The Durbin Amendment to the Dodd-Frank bill is legislation perfectly expressive of the Age of Obama. It directs the Federal Reserve to prescribe the interchange fees charged on debit card transactions at the incremental cost of the transaction incurred by the issuer of the debit card — if the issuer is a bank with over $10 billion in assets. The amendment directs the Federal Reserve to issue implementing regulations in a matter of months.
The amendment is an ill advised piece of special interest legislation in the guise of consumer protection. If anyone, it will serve to benefit the retail industry that supported its passage.

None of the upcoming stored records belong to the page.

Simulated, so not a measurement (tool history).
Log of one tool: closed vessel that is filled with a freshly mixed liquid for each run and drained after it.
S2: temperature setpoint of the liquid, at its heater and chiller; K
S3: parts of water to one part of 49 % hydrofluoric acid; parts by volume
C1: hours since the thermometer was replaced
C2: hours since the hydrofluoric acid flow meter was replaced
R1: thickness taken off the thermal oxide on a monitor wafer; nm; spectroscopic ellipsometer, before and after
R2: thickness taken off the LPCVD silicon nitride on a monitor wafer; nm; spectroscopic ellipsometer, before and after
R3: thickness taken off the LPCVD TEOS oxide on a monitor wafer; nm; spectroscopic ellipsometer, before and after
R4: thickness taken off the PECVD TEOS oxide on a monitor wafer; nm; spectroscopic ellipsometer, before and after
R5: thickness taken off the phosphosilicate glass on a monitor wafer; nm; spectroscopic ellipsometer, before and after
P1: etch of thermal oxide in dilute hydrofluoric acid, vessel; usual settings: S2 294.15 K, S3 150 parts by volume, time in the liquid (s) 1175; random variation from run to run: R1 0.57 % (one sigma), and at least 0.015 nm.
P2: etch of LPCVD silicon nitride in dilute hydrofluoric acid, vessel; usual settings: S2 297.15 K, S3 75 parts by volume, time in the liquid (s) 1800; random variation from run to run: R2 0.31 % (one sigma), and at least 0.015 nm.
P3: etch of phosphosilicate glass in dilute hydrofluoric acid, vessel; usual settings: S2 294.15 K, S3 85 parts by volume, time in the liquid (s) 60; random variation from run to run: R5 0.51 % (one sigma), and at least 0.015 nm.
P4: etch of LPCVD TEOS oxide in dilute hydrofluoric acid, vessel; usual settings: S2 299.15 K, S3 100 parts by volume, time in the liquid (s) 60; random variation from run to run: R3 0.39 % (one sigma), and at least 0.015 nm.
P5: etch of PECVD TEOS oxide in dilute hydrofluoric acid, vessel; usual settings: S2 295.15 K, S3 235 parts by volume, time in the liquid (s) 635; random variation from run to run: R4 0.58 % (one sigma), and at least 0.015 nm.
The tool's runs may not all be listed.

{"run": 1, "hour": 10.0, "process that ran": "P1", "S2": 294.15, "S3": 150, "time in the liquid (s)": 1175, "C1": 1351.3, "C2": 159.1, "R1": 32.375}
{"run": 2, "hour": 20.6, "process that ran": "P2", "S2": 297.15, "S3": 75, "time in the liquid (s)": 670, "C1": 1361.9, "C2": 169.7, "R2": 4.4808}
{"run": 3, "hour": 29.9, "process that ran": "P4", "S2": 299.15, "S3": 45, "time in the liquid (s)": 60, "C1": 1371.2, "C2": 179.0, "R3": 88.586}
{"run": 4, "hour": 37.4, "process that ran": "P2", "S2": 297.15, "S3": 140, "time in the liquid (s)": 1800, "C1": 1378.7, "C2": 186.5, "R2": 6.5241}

TCF National Bank is a regional bank whose parent holding company is based in suburban Minneapolis and is led by straight talking chairman and chief executive officer Bill Cooper. (Full disclosure: TCF is my former employer and Bill is a friend whom I greatly admire.) Yesterday TCF filed a lawsuit in federal district court in South Dakota seeking to have the Durbin Amendment declared unconstitutional and enjoining the Federal Reserve from issuing the interchange regulation.
TCF has retained Professor Richard Epstein to advise it in the lawsuit. Professor Epstein has rendered the opinion that the Durbin Amendment is blatantly unconstitutional. TCF’s press release on the lawsuit is here. The press release quotes Bill on the rationale of the lawsuit:
It is unprecedented for Congress, or any regulatory agency, to mandate a fee charged in the free market that not only denies a reasonable rate of return on investment, but actually requires the rate to be lower than the incremental cost of providing the service Furthermore, the Amendment affects only one percent of the nation’s banks, giving thousands of unaffected banks an unfair competitive advantage.
We believe these provisions violate our Constitutional rights on three separate grounds: the regulations take our property without just compensation and without Due Process of Law; and they also deny us Equal Protection under the law. The statute makes no more sense than regulating the price of a Burger King hamburger solely to the costs of the meat and the bun. To stay in business, Burger King has to sell burgers at prices that cover more than those costs; it also has to cover costs such as paying an employee to make the hamburger and another employee to serve it, the cost of the building and maintenance, as well as the costs incurred to advertise and promote the product. Under the Durbin Amendment, TCF only gets to recover the cost of the bun!
After TCF filed the lawsuit yesterday, Bill held a conference call in which he took questions from securities analysts who follow TCF. Several questions asked whether TCF would be joined in the lawsuit by other banks subject to the new regulation. Bill said he hoped others might join, but referred to divisions in the industry and fear among bankers that discourages them from challenging the government. It is well worth listening to the call, which is accessible here.
With his usual candor, Senator Durbin denied that his amendment does what TCF says it does: “The law in no way addresses the fees TCF, or any other bank, can charge and it does not set interchange rates. Our language simply ensures that debit interchange fees charged to retailers by the card networks–not the banks–are ‘reasonable and proportional’ to the cost of processing transactions and provides competition in an area of the market where there’s none.” Interested observers may wish to compare Durbin’s comments with the first few provisions of his amendment; the amendment expressly authorizes the Fed to limit the fees that covered debit card issuers can receive or charge and directs the Fed to issue a regulation doing so. Or they may wish to compare Durbin’s comments with Bill’s straight talk on CNBC yesterday here.
UPDATE: A knowledgeable observer makes a related point: “If you wanted to take Durbin to task a little more, you could point out that he states that the amendment regulates network fees. If you look at subdivision (a)(8), it expressly says the network fees are off limits other than to make sure they don’t raise them and pass some on to the issuer.”